Let’s be totally clear about this. Spread betting is high risk. Unlike more traditional gambling where you only lose your stake money, profits and losses are potentially unlimited
But say you have a hunch that England will score lots of goals at Euro 2102. Or that the Japanese stock market will beat the US market this year. Or that the banking sector is long over due another crisis. Spread betting is one of the easiest and cheapest ways for you as a private investor to back your hunches with hard cash. And if you call the market right, you can make big profits, very rapidly
What is spread betting?
Spread betting simply allows you to speculate on whether the price of an asset will rise or fall. You can gamble on everything from shares and commodities to stock market indices and house prices. The beauty is that you don’t actually have to buy the underlying asset you want to trade. You just take a view on the prices offered by the spread betting provider as to whether the price will rise or fall
Spread betting is based on predictions made by bookmakers specifying the range of possible outcomes of an event. A ‘spread’ covers the most likely outcomes of an event and consists of two prices, a higher ‘buy’ price and a lower ‘sell’ price. If you believe the bookmakers ‘buy’ prediction will be exceeded you ‘go long’, conversely if you believe the ‘sell’ position is too generous and that the outcome will be lower you ‘go short’. It is this ability to bet on decreases in an event as well as increases that makes spread betting so popular, especially within financial sectors
Spread betting can broadly be divided into three categories; finance, sport and novelty Financial spread betting allows you to benefit from movement within the stock market and other financial indices without having to purchase stock and is often used to hedge against decreases in share or market value. Sports spread betting can be used to wager on a huge variety of different sporting eventualities from the number of goals scored in a game to the time of the first try in a game of rugby. Novelty spread betting encompasses almost everything else, ranging from seats won in an election to the number of calls taken on a reality TV show – the options really are limitless
How spread betting works
Say an election is approaching and you have a feeling that the Conservatives will do better than either the opinion polls or the bookmakers suggest. Let’s say a spread bookmaker is quoting the Tories to win 230-235 seats. Punters can either go short from 230 or go long from 235, depending on their view. You choose the latter. You want to be cautious, so you go long from 235 with a modest stake of £3-a-point
If the General Election leaves the Conservatives with exactly 235 seats, your bet ends up all square. If the Tories win, say, 255, then it will make profits of £60, calculated by taking the result of 255, subtracting your opening level of 235, and multiplying by your stake of £3
However if the Tories do poorly and end up with just 200 seats, then your bet will make losses of £105 – 235 minus 200, times £3. In the extremely unlikely event that David Cameron’s party won no seats at all, losses would be £705 – 235 minus zero, times £3
The other key feature of spread betting is that trades can be closed at any time, and do not have to be left to expire. In the example, it could be that a very encouraging opinion poll for the Tories during the campaign caused the bookmaker to raise its spread on Conservative seats from 230-235, to 250-255.

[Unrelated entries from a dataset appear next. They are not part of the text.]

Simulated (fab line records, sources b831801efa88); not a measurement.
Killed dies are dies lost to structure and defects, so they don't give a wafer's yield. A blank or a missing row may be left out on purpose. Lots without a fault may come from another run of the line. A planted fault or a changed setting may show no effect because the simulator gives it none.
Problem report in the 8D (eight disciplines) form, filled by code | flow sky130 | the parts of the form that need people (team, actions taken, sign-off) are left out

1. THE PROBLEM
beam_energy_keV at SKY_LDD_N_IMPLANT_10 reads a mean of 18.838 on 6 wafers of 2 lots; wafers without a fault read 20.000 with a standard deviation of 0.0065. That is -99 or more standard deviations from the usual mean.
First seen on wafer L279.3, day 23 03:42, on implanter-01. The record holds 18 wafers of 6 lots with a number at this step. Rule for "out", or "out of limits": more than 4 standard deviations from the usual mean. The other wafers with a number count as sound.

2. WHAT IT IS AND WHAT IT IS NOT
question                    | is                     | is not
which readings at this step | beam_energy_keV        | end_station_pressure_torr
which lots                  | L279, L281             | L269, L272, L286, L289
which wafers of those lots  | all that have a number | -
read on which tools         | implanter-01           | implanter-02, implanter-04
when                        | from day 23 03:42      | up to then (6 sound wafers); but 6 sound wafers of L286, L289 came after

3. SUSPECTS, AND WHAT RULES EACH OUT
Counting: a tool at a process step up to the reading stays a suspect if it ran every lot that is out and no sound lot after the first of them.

You would then face a choice – either stick with the bet probably until election night, or close it early, at 250, the bottom of the new spread. The second option would produce immediate profits of £45, 250 minus 235, times £3
Margin and margin calls
Because you can quickly lose a great deal if your trade goes wrong, spread betting firms demand some protection that you’ll eventually be able to settle up. This is a deposit called ‘margin’. It varies in size, but is usually around 10% of the value of your bet. If your losses on the trade threaten to exceed that margin, your provider will demand more money, known as a margin call. If you can’t come up with this, the provider will close out your position at the current price
You’ll go broke quite fast if you depend on margin calls to control your losses. So a much better way is to use stop losses. These are orders to close out a trade at your specified level. In the above example, if the Tories got 175 seats but you’d a stop loss at 200, your loss would be just £105 (235 -200, times £3) instead of £180 (235 -175, times £3)
There is a potential problem with ordinary stop losses however – “gapping”. That’s where the market is moving fast and lots of stop-loss orders are triggered together. Since they close at the market price closest to the specified price on a first-come, first-served basis, you may not get out at the level you expected
The solution to this problem is slightly more expensive but well worth considering – the guaranteed stop. Here you pay your broker a slightly wider spread to get you out at a preset price regardless of how many other stop orders are triggered alongside yours. In effect your broker is buying you out of the trade. At times of high volatility in particular, that’s insurance that’s well worth paying for
The major advantage is the tax break. Under UK law, there are no taxes on your betting profits, either stamp duty or on capital gains. Another is that it can be an easy and cost effective way to trade. When you buy shares through a broker, you have to pay a fee. With spread betting you don’t. This is because the spread betting provider makes his money from the difference between the bid and offer prices
But it’s not just about cost. Spread betting lets you speculate on a whole range of markets that would otherwise be difficult to access. For example, as well as betting on currencies and shares, you can bet on how many seats a political party will win in a general election, or how many runs a cricket team will score in its innings. There are markets for just about anything
As most spread betting is a ‘live’ form of gambling, it’s possible for you to open and close bets at anytime throughout an event. This means that if the outcome puts you in a loss making position, you’re perfectly entitled to close the bet at any time or to change your preferences. Many brokers offer stop loss accounts which allow you to specify a limit at which the bet will be closed if the outcome moves against you. It’s advisable to use this facility (although it may come at a charge) to help minimise potential losses
Spread bookmakers are regulated by the Financial Services Authority in the same way as any other company which sells financial services to the public, but they don’t mitigate for investor ignorance. In March spread betting firm World Spreads went into administration after discovering a 313 million black hole in its accounts. Investors are in line for up to £50,000 compensation
You can, and should, try out with a practice account. Many providers such as IG Index and City Index offer free demo accounts with thousands of pounds in practice funds, though these expire after 14 days. bullbearings.co.uk allow you to run free trading accounts for an unlimited time
All the big providers also have free apps for iPhones, iPads, Blackberrys etc so that you can trade on the move
By researching the subject of your bet thoroughly, using facilities such as stop losses and only playing with money that you can afford to lose, spread betting can be an exciting and highly profitable form of gambling. Good luck!